It’s a pretty sneaky idea, offering free hairstyles and makeup applications to get teen girls to think about how they treat themselves and others.
Brilliantly sneaky, if you ask me.
It’s just too bad that unless someone steps up to fill the gap, today’s My Beaut ‘I’ Ful Self event could be Iowa City’s last.
Johnson County Social Services Community Projects Specialist LaTasha Massey started the program back in 2009, when she noticed so much fighting among young girls in the area — especially among young African-American girls.
“I just really feel like we’re in a crisis with young women,” Massey told me this week.
“The social work term is ‘relational aggression,’ but I just call it Mean Girls,” she said. “You can see them just sit and pick each other apart.”
Mean Girls have been around forever, but it’s different now — more aggressive. More incessant.
So Massey started My Beaut ‘I’ Ful Self as a sort of child-abuse and pregnancy prevention program. Really, what she wanted to do was create a “house for young women to come into.” A way to help girls learn to take care of themselves and be aware of others.
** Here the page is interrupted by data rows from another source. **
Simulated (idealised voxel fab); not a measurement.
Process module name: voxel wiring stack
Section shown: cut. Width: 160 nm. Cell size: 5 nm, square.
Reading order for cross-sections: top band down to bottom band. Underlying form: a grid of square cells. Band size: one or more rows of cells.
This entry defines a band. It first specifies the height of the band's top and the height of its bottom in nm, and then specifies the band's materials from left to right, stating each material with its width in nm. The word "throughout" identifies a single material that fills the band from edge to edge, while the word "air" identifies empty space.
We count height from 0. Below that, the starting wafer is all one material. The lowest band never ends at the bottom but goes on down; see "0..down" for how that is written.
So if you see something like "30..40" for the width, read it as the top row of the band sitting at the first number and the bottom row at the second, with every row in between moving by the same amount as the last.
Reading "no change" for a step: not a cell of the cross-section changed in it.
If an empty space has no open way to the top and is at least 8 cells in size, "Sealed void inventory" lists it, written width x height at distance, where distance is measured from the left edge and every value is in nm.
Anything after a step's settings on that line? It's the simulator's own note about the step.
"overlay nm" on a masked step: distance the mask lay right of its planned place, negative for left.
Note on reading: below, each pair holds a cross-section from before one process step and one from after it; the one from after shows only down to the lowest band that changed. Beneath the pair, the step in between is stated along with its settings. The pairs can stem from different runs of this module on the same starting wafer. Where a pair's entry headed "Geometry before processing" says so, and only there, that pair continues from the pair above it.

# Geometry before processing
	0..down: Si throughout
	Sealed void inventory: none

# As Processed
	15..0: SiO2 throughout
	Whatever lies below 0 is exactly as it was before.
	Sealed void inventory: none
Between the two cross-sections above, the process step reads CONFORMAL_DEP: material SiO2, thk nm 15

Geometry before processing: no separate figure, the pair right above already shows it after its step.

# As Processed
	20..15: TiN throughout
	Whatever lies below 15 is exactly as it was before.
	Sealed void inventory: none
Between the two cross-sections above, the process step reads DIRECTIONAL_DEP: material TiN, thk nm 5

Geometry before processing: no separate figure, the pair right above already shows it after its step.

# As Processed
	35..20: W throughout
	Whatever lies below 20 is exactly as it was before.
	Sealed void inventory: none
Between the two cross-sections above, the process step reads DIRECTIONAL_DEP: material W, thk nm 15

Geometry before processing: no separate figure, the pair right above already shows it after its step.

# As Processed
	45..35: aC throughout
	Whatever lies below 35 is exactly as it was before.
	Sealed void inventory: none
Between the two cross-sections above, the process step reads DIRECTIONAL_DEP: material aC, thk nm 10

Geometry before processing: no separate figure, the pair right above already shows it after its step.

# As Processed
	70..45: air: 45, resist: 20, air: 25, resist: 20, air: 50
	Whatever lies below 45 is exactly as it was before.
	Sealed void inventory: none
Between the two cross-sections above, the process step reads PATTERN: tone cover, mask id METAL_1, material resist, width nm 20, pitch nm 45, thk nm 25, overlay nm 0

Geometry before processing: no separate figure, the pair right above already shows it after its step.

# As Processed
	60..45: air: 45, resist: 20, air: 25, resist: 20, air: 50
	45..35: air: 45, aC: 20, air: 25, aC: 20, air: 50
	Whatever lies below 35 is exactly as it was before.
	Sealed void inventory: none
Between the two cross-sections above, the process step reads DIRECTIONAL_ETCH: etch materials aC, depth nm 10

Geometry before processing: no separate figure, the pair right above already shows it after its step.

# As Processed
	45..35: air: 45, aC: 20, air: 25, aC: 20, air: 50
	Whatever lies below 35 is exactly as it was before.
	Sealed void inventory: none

More than 200 girls — mostly Latina, African-American and African refugees — have attended My Beaut ‘I’ Ful Self events, she said. It’s been a great program, “quite successful.”
“I know it’s been effective because I see it in the women who are now 17-18 that went through this,” she said. “They’re still in touch.”
All the program helpers are volunteer. “Everybody’s coming for free, to help, because we know what it was like to be a teenager,” she said. Using thrift and calling for favors, Massey pieces together the rest.
For today’s daylong program, she teamed up with Salon Professional Academy. Hence, the hairstyles. But most of the day will be given over the idea of respect: Respecting yourself, respecting others, respecting authority. Forty girls had registered by Thursday — a full house.
But when it is over, Massey will give up My Beaut ‘I’ Ful Self in order to pursue other projects, although she’ll keep working on a similar, newer, program for boys.
“For me, it’s kind of the end of a chapter,” she said.
She would love to pass the girls’ program along so that it keeps filling this important need.
“The ground’s already broken, the structure is there,” she said, enticing.
“Won’t someone step up to make sure this house stays open?”